UNITED STATES NUCLEAR TARGETING REVIEW
MAXIMISING DECISIONMAKING TIME
ATTN
TOM DONILON
JON WOLFSTHAL
NUCLEAR TARGETING REVIEW TEAM
When President Obama came into office and for some time afterward, like President Bush before him, his manifesto included a commitment to :
"...Work with Russia to Increase Warning and Decision Time: Keeping nuclear weapons ready to launch on a moment's notice is a dangerous relic of the Cold War. Barack Obama believes that we must address this dangerous situation. As President, Barack Obama will aim to work with Russia to end such Cold War policies in a mutual and verifiable manner."
President Obama said during the campaign that
“Keeping nuclear weapons ready to launch on a moment’s notice is a dangerous relic of the Cold War. Such policies increase the risk of catastrophic accidents or miscalculation,”
According to the recent NPR, these weapons continue to be maintained at high levels of operational readiness and are able to be launched at short notice.
The NPR notes that:
'The NPR examined possible adjustments to the current alert posture of U.S. strategic forces. Today, U.S. nuclear-capable heavy bombers are off full-time alert, nearly all ICBMs remain on alert, and a significant number of SSBNs are at sea at any given time. The NPR concluded that this posture should be maintained.'
In 2007, 2008, and 2010, resolutions were adopted by overwhelming majorities (157-3 in 2010) in the United Nations General Assembly [‘Decreasing the Operational Readiness of Nuclear Weapon Systems’ L42], urging a lowering of nuclear weapons operational readiness. The author was in part responsible for the lobbying that led to the sponsorship of ‘Operational Readiness’ by Switzerland, Malaysia, Chile, New Zealand and Nigeria.

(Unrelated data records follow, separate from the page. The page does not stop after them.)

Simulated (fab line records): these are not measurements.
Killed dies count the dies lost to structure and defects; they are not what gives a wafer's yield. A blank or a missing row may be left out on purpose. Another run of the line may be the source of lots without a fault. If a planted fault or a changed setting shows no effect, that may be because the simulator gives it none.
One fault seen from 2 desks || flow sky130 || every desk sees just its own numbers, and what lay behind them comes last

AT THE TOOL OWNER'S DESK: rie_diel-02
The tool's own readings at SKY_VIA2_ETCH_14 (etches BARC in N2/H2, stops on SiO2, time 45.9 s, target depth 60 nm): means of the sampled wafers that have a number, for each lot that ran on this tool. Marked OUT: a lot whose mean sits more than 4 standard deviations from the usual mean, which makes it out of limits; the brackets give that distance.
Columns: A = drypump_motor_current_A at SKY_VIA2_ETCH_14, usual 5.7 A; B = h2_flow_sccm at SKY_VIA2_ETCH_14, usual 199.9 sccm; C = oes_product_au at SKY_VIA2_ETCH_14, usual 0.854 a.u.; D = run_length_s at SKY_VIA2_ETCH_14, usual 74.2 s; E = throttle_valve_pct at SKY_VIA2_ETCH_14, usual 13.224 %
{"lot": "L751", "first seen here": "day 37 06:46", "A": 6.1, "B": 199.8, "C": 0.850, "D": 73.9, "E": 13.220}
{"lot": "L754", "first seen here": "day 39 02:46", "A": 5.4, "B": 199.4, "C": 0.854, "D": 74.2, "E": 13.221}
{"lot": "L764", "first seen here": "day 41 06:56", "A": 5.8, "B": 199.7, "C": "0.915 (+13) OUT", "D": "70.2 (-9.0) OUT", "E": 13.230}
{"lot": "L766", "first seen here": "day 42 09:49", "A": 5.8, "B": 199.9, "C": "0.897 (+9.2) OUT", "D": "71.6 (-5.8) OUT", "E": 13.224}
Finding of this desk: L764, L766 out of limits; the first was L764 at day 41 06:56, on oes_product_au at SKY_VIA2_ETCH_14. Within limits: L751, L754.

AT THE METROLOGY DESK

The nuclear weapon systems referred to by the Op Readiness resolution were primarily those of the US and Russia, but the resolution also has potential application to India and Pakistan, who nonetheless support it. (India has its own resolution on operational readiness). In 2010, the vote for Operational Readiness increased by 10 governments including China, Canada, Poland and Slovenia.
A number of other resolutions including one that the US government itself votes for (sponsored by Australia and Japan [United Action Towards the Total Elimination of Nuclear Weapons L43 ]) also contain a call to lower the operational readiness of nuclear weapon systems.
It is in addition important to note the conclusions of the ICNND (International Commission on Nuclear Nonproliferation and Disarmament) set up by US allies Australia and Japan, on operating status of nuclear weapon systems.
The ICNND paid more attention to the issue of operational readiness than to practically any other strategic-stability-related issue, and seems to have very much taken on board arguments that Steve Starr and I presented to them. Those arguments clearly found an echo in senior policymakers (notably William Perry) who were part of the commission.
The ICNND says all that I would want to say myself on alert status, and says it in detail. It notes that:
"..... the U.S. and Russia each have over 2,000 weapons on dangerously high alert, ready to be launched immediately - within a decision window of just 4-8 minutes for each president - in the event of perceived attack. The command and control systems of the Cold War years were repeatedly strained by mistakes and false alarms. With more nuclear-armed states now, and more system vulnerabilities, the near miracle of no nuclear exchange cannot continue in perpetuity." [ICNND Section 2]
"-Force Deployment and Alert Status. Changes should be made as soon as possible to ensure that, while remaining demonstrably survivable to a disarming first strike, nuclear forces are not instantly usable. Stability should be maximised by deployments and launch alert status being transparent. [ICNND 7.12-15; 17.40-50]
-The decision-making fuse for the launch of any nuclear weapons must be lengthened, and weapons taken off launch-on-warning alert as soon as possible. [ICNND17.43]"
The ICNND continues:
"most extraordinarily of all, over 2000 of the US and Russian weapons remain on dangerously high alert, ready to be launched on warning in the event of a perceived attack, within a decision window for each country’s President, of four to eight minutes. We know that there were many occasions when the very sophisticated command and control systems of the cold war years were strained by mistakes and false alarms. We know how destructive cyber attacks on defence systems could be with today’s sophisticated technology- and can guess how much more so such attacks might be in the future. It is hard to believe that the luck of the cold war - the near miracle of no nuclear exchange - can continue in perpetuity.'[ICNND 1.4 p3]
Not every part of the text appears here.